MAMM presents an exhibition of works created by young artists participating in the Vladimir Smirnov and Konstantin Sorokin Foundation educational program.
According to the model proposed by foundation, over the last year students from leading Russian contemporary art schools were guided by a young, invited curator, as they prepared projects and works united by a common topic. Curator Vladimir Logutov suggested in 2012 to his protégés from the Institute of Contemporary Art, the A. Rodchenko School of Photography and Multimedia and the St. Petersburg Institute Pro Arte considering and visualizing the links between artworks and the viewer. What are the options for this dialogue and why communication difficulties do occur, thereby approaching the answer to a key issue that any museum visitor faces – how to view and comprehend contemporary art.
Young artists examine diverse aspects of these relations, striving to formalize them as much as possible, establish a code-system and ‘rules’ of visual perception. They expose important 20th century works (from Malevich’s ‘Black Square’ to Damien Hirst’s ‘Skull’) to a comprehensive psychoanalytical examination. They observe the public’s reaction to the abnormal hiding or disappearance of a picture (as in the works of I. Tsykhanskaya and P. Kiryusha). They test the durability of our almost sacral attitude to a museum exhibit, suggesting to take it off the wall and to chop into tiny pieces.
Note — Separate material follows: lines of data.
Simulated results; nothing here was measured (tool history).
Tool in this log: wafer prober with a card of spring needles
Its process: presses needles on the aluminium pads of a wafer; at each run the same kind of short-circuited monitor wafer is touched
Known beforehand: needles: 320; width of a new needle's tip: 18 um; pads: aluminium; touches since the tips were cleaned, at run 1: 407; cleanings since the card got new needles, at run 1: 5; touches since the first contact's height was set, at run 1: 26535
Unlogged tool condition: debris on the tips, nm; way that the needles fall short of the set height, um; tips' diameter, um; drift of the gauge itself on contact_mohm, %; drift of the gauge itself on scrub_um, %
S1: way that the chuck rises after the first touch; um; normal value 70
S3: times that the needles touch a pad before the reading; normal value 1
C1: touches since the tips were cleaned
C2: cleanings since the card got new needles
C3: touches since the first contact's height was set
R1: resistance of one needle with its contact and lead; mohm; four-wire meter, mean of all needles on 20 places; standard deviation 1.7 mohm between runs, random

Actions happening on “Why Do We Go To Exhibitions” can scarcely be described in the terms of institutional criticism. Young artists put their question in a more holistic manner: they reach new interactivity forms, appeal for greater involvement of viewers. Moreover, they alter expositional rules and genres.
The exhibition becomes an active, mobile substance and presupposes an extremely diverse range of media, pulling scientific and technological achievements into the kingdom of art with greater persistence.